Add cut-point rules for specific functions / intrinsics (via definition)) (#960)

dkcumming · web-flow · commit 2c84b7f3517e · 2026-03-03T12:23:12.000+10:00
This PR builds upon #931 modifying the approach in response to the comments on that PR. For full context read #931 _first_. The `kmir prove-rs` flag `--break-on-function` is implemented in this PR as a compiled definition with hooked function to retrieve the function names to match on. This is similar to the already existing pattern that compiles the static data of a KMIR configuration into the definition. This allows for functions to be provided both when creating the initial proof, and when reading from disc (triggers a recompile of llvm if different flags are provided). I added a test to demonstrate this working on functions and intrinsics, only matching those provided. I do not have a test from reading a partial proof and adding different function names - I did test it but it seemed a bit overboard for a test just now. I did try the method with [K shell access impure function](https://github.com/runtimeverification/k/blob/master/k-distribution/include/kframework/builtin/domains.md#shell-access), however this created branching for every function call since the result was stored in a symbolic value. I couldn't figure out how to get that working concretely (I don't think it is possible but might be wrong).
diff --git a/kmir/src/kmir/__main__.py b/kmir/src/kmir/__main__.py
@@ -410,6 +410,13 @@ def _arg_parser() -> ArgumentParser:
         action='store_true',
         help='Break on every MIR step (statements and terminators)',
     )
+    prove_args.add_argument(
+        '--break-on-function',
+        dest='break_on_function',
+        action='append',
+        default=None,
+        help='Break when calling functions / intrinsics matching this name (repeatable)',
+    )
 
     proof_args = ArgumentParser(add_help=False)
     proof_args.add_argument('id', metavar='PROOF_ID', help='The id of the proof to view')

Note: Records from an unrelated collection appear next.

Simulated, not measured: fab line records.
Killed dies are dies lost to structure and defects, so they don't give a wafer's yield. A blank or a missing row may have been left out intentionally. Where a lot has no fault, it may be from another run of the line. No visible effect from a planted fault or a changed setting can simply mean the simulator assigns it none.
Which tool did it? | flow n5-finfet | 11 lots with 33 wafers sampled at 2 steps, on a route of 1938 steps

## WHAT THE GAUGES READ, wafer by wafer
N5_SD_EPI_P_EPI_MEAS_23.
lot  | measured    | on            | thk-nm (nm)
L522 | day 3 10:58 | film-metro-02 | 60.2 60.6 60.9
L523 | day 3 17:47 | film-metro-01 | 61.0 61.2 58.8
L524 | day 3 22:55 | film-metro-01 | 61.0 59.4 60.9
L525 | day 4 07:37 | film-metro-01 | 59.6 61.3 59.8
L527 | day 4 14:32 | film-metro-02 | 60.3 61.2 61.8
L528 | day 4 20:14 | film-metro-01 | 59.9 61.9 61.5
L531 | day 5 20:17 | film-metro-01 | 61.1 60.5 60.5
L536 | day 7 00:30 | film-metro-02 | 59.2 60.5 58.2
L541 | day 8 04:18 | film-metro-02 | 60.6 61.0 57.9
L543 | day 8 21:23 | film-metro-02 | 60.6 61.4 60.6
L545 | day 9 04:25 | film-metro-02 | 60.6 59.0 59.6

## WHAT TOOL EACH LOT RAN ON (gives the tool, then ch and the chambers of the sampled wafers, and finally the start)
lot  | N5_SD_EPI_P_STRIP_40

@@ -638,6 +645,7 @@ def _parse_args(ns: Namespace) -> KMirOpts:
                 break_every_step=ns.break_every_step,
                 terminate_on_thunk=ns.terminate_on_thunk,
                 add_module=ns.add_module,
+                break_on_function=ns.break_on_function or [],
             )
         case 'link':
             return LinkOpts(
diff --git a/kmir/src/kmir/_prove.py b/kmir/src/kmir/_prove.py
@@ -63,6 +63,7 @@ def _prove_rs(opts: ProveRSOpts, target_path: Path, label: str) -> APRProof:
             symbolic=True,
             haskell_target=opts.haskell_target,
             llvm_lib_target=opts.llvm_lib_target,
+            break_on_function=opts.break_on_function or None,
         )
     else:
         _LOGGER.info(f'Constructing initial proof: {label}')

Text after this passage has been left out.